Cut-point

A line (closed interval) has infinitely many cut-points between two end points. A circle has no cut-point. Since they have different numbers of cut-points, lines are not homeomorphic to circles

A cut-point of a connected T₁ topological space X, is a point p in X such that X - {p} is not connected. A point which is not a cut-point is called a non-cut point.

A non-empty connected topological space X is a cut-point space if every point in X is a cut point of X.
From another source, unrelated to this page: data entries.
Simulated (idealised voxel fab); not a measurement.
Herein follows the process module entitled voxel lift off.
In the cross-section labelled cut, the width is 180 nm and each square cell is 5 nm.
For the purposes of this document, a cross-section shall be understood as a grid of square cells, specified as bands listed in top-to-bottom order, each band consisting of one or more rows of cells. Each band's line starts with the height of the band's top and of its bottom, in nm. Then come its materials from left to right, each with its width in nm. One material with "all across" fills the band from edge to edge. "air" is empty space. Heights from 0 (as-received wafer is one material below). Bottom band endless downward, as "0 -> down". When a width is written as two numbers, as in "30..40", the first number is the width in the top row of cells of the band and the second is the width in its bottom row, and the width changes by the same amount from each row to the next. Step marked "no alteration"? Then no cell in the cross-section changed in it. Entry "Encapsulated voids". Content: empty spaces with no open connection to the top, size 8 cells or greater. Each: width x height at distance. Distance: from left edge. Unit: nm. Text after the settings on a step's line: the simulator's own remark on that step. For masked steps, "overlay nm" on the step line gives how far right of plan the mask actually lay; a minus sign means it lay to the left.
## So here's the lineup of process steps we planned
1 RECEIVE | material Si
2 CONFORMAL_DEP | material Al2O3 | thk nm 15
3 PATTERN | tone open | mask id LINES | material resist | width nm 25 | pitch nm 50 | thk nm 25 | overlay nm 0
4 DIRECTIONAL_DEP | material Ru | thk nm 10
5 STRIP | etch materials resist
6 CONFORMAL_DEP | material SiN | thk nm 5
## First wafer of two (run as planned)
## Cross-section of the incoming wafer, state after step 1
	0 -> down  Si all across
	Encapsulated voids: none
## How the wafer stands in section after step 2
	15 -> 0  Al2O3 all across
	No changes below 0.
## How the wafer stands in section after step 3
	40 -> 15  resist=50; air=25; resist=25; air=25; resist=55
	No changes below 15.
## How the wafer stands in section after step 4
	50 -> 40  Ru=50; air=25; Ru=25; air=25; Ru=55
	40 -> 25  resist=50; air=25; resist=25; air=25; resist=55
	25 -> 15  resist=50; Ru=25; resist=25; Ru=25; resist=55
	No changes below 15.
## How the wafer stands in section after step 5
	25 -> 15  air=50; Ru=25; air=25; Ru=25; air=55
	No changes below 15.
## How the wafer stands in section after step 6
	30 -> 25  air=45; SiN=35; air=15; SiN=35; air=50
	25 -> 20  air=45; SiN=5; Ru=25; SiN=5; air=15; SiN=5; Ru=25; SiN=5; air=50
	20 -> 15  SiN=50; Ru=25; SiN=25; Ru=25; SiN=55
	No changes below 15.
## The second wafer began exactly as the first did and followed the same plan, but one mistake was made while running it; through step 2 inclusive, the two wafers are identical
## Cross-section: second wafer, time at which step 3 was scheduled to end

• A closed interval [a,b] has infinitely many cut-points. All points except for its end points are cut-points and the end-points {a,b} are non-cut points.
• An open interval (a,b) also has infinitely many cut-points like closed intervals. Since open intervals don't have end-points, it has no non-cut points.
• A circle has no cut-points and it follows that every point of a circle is a non-cut point.

• A cutting of X is a set {p,U,V} where p is a cut-point of X, U and V form a separation of X-{p}.
• Also can be written as X\{p}=U|V.

• Cut-points are not necessarily preserved under continuous functions. For example: f: [0, 2π] → R², given by f(x) = (cos x, sin x). Every point of the interval (except the two endpoints) is a cut-point, but f(x) forms a circle which has no cut-points.
• Cut-points are preserved under homeomorphisms. Therefore, cut-point is a topological invariant.

• Every continuum (compact connected Hausdorff space) with more than one point, has at least two non-cut points. Specifically, each open set which forms a separation of resulting space contains at least one non-cut point.
• Every continuum with exactly two noncut-points is homeomorphic to the unit interval.
• If K is a continuum with points a,b and K-{a,b} isn't connected, K is homeomorphic to the unit circle.

• Let X be a connected space and x be a cut point in X such that X\{x}=A|B. Then {x} is either open or closed. if {x} is open, A and B are closed. If {x} is closed, A and B are open.
• Let X be a cut-point space. The set of closed points of X is infinite.

A cut-point space is irreducible if no proper subset of it is a cut-point space.

The Khalimsky line: Let ${\displaystyle \mathbb {Z} }$ be the set of the integers and ${\displaystyle B=\{\{2i-1,2i,2i+1\}:i\in \mathbb {Z} \}\cup \{\{2i+1\}:i\in \mathbb {Z} \}}$ where ${\displaystyle B}$ is a basis for a topology on ${\displaystyle \mathbb {Z} }$. The Khalimsky line is the set ${\displaystyle \mathbb {Z} }$ endowed with this topology. It's a cut-point space. Moreover, it's irreducible.

• A topological space ${\displaystyle X}$ is an irreducible cut-point space if and only if X is homeomorphic to the Khalimsky line.